I.B. Tauris/Bloomsbury Publishing has published Azmi Bishara’s
ISIS: The March to Dystopia, the most comprehensive study of ISIS to date. An adaptation of a book first published in Arabic by the Arab Center for Research and Policy Studies, the book benefits from Arabic sources previously unavailable to an English-speaking audience. It traces the emergence, trajectory, and transformations of the Islamic State Organization within its historical, social and political context. In doing so, Bishara shifts the focus from Salafi ideology as an explanatory framework for its rise and expansion by connecting the rise of ISIS to social and political historical developments including the history of ideas, sectarian politics, the outbreak of civil war in Iraq and Syria and the decline of the central state.

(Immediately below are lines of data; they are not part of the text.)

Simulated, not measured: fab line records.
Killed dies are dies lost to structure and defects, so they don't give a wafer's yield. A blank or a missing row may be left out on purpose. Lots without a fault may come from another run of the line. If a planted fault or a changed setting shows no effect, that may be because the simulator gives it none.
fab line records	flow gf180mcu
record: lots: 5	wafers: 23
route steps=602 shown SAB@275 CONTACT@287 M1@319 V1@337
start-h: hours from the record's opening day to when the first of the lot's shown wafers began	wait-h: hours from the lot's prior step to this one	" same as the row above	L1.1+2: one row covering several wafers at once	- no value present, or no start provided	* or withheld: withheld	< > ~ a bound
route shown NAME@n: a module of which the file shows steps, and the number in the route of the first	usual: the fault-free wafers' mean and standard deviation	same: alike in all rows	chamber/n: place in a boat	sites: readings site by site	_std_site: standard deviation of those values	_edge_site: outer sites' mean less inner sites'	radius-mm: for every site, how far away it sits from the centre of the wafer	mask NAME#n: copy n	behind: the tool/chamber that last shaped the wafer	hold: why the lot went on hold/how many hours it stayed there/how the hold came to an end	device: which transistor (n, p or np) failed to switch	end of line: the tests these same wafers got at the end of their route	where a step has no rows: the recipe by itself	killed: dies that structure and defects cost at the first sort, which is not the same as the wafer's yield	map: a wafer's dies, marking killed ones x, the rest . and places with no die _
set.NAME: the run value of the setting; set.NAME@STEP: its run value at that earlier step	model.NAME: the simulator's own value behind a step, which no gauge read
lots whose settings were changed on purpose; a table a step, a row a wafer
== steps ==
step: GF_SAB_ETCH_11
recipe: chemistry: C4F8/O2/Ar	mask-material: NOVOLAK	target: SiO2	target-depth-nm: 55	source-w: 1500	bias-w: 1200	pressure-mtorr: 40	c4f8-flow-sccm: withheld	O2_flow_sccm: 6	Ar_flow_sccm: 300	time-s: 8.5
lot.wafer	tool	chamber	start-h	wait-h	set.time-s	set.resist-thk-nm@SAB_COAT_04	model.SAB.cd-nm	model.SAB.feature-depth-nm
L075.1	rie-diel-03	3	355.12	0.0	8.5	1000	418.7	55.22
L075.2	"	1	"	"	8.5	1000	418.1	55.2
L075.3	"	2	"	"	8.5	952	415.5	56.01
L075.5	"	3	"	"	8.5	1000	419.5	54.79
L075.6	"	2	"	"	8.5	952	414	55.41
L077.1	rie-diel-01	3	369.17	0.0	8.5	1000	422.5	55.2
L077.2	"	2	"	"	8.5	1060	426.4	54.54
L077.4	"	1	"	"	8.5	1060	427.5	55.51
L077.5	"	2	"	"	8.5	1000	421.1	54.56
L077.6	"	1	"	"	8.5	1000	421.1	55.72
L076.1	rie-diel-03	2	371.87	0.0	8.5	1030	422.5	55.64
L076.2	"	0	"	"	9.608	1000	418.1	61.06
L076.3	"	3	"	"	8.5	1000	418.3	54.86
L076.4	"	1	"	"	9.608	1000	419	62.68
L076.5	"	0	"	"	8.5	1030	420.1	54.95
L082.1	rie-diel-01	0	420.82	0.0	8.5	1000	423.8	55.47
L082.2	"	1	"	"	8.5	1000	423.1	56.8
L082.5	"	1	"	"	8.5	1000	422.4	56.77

How can we understand ISIS today? The book breaks the question down across six chapters that analyse its intellectual roots, organizational evolution, conditions of expansion, governance practices, and ideological foundations. The introduction and first chapter offer a critical review of the existing literature on ISIS, distinguishing scholarly contributions from politicized, sensationalist, or ideologically driven accounts. The study then interrogates how ISIS should be categorized: as a jihadi-Salafi movement, a rebel organization, a civil-war actor, and a hybrid product of state collapse and ideological extremism. Bishara argues that neither Salafism nor experiences of state repression alone can explain the rise of ISIS. Rather, diverse psychological and social factors, including the trauma of prison, sectarian exclusion, and the appeal of moral “catharsis”, shaped individual trajectories into radicalization, while some ISIS elites genuinely believed in the organization’s ideological project. The analysis stresses that ISIS’s ascent cannot be understood without reference to sectarian politics, state failure, and the fragmentation of Iraq and Syria. ISIS did not merely combine al-Qaeda’s transnational jihad with Taliban-style state-building; nor did it establish a state in any meaningful sense. Instead, its expansion depended on exploiting ungoverned spaces, war, and the erosion of central authority.
Chapter Two traces the conceptual evolution of the modern ideology of jihadism. It highlights how contemporary jihadi movements, including ISIS, diverge sharply from classical understandings, participating instead in a broader ideological field marked by cooperation, rivalry, and schism. Jihadi Salafism is deeply fragmented, with persistent internal disputes, including mutual accusations of heresy among rival groups.. The third chapter analyses ISIS’s differentiation from al-Qaeda, mapping the doctrinal and strategic disputes that fractured the jihadi milieu. Points of tension included the treatment of Shi‘a civilians, the permissibility of excusing unbelief on grounds of ignorance, and the legitimacy of declaring a state. These disagreements were tightly bound to struggles for authority, hegemony, and control of the broader Islamist field.
Chapter Four examines the crisis of the Arab state and shows how ISIS’s expansion drew primarily on the weakness of state institutions rather than the organization’s inherent strength. The US occupation of Iraq, sectarian governance, and the resurgence of tribal and sectarian identities created fertile ground for the emergence of figures such as Abu Musab al-Zarqawi and later Abu Bakr al-Baghdadi. ISIS’s resources (oil revenues, taxation, smuggling, and extortion) were structurally tied to territorial expansion and war. Chapter Five explores life under ISIS, rejecting the assumption of an inherently supportive Sunni environment. Instead, communities either fled or complied out of coercion and economic need. ISIS governance relied on extreme brutality, the reduction of Sharia to punitive measures, and totalitarian control over education, daily life, and public morality.
The final chapter analyses ISIS’s ideological corpus and its selective appropriation of religious texts. It demonstrates that ISIS’s “new jihadism” is intellectually shallow, constructed from decontextualized citations aimed at monopolizing Islamist legitimacy. Ultimately, the book argues that ISIS represents a distorted product of the crises of the modern Arab state and of Islamic thought, and that critiquing ISIS necessarily opens a wider critique of contemporary Islamist movements and the intellectual impasses within Arab political thought.